I’ve spent the past few weeks going through diaries and scrapbooks that my mother left behind. They are humorous, compelling, revealing. I am getting to know her as a teenager, a college student, a young married woman — the person she was before I was born.
In assembling her documents and those of dozens of other family members into some kind of order, my goal is to create a history that tells my family’s stories so they will not be forgotten.
It is interesting, exhausting, and surprising work that is full of fresh discovery. It is also essential.
Recently, I read Susan Orlean’s The Library Book — a book about libraries in general, the Los Angeles Public Library, in particular, and the 1986 fire that destroyed 400,000 of its books. It’s a fascinating, interesting read. I learned a lot about books and libraries that I didn’t know. (Any bibliophile would enjoy this book.)
In her preface, Olean lays out her reason for preserving past histories. I’ll quote it here because she said it better than I could. (Emphases are my own.)
“The idea of being forgotten is terrifying. I fear not just that I, personally, will be forgotten, but that we are all doomed to being forgotten—that the sum of life is ultimately nothing; that we experience joy and disappointment and aches and delights and loss, make our little mark on the world, and then we vanish, and the mark is erased, and it is as if we never existed. If you gaze into that bleakness even for a moment, the sum of life becomes null and void, because if nothing lasts, nothing matters. It means that everything we experience unfolds without a pattern, and life is just a wild, random, baffling occurrence, a scattering of notes with no melody. But if something you learn or observe or imagine can be set down and saved, and if you can see your life reflected in previous lives, and can imagine it reflected in subsequent ones, you can begin to discover order and harmony. You know that you are a part of a larger story that has shape and purpose—a tangible, familiar past and a constantly refreshed future. We are all whispering in a tin can on a string, but we are heard, so we whisper the message into the next tin can and the next string. Writing a book, just like building a library, is an act of sheer defiance. It is a declaration that you believe in the persistence of memory.”*
I love this passage. It resonates with me as I comb through my family’s past. And it inspires me.

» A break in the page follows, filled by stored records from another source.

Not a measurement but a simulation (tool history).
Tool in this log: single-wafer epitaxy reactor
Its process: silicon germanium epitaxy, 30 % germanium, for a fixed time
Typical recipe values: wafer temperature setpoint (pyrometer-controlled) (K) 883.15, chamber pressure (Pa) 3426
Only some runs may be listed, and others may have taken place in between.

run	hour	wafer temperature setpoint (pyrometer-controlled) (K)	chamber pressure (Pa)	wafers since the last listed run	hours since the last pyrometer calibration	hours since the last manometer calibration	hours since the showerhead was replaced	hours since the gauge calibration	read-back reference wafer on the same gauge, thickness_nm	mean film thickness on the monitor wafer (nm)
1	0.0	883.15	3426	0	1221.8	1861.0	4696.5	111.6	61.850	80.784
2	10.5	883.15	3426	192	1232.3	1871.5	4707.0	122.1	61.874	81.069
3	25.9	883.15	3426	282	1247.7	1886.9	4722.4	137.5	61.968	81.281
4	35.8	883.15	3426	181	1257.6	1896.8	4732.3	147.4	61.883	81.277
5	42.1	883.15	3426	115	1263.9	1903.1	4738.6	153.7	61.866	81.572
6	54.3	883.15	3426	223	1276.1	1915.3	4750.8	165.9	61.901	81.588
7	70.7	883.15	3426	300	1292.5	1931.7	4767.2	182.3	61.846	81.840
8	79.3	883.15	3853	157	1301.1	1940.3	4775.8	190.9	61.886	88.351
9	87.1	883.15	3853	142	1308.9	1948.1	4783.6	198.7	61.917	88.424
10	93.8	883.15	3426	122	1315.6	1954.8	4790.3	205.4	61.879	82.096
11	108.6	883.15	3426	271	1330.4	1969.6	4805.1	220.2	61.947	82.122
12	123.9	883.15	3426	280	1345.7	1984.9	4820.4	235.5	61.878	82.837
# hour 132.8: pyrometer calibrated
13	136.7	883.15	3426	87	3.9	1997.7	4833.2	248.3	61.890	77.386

Writers are especially adept at doing this, preserving memory. Words gathered into books is our best medium and our best platform for this deliberate act. Writing for the future is — in many ways — our mission. Of course, our purpose is also to stir curiosity, to stimulate thought, to spark imagination, to foster discussion, to entertain, to provoke, to amaze, and so on and so on and so on. But memory is always key to what we do. We want our words to linger, to sit and ruminate in other people’s brains.
To make a difference. To last.
As I pursue my family’s past and its “constantly refreshed future” and as I shape it into words and paragraphs and chapters, I have one goal in mind: To persist forever in someone’s memory.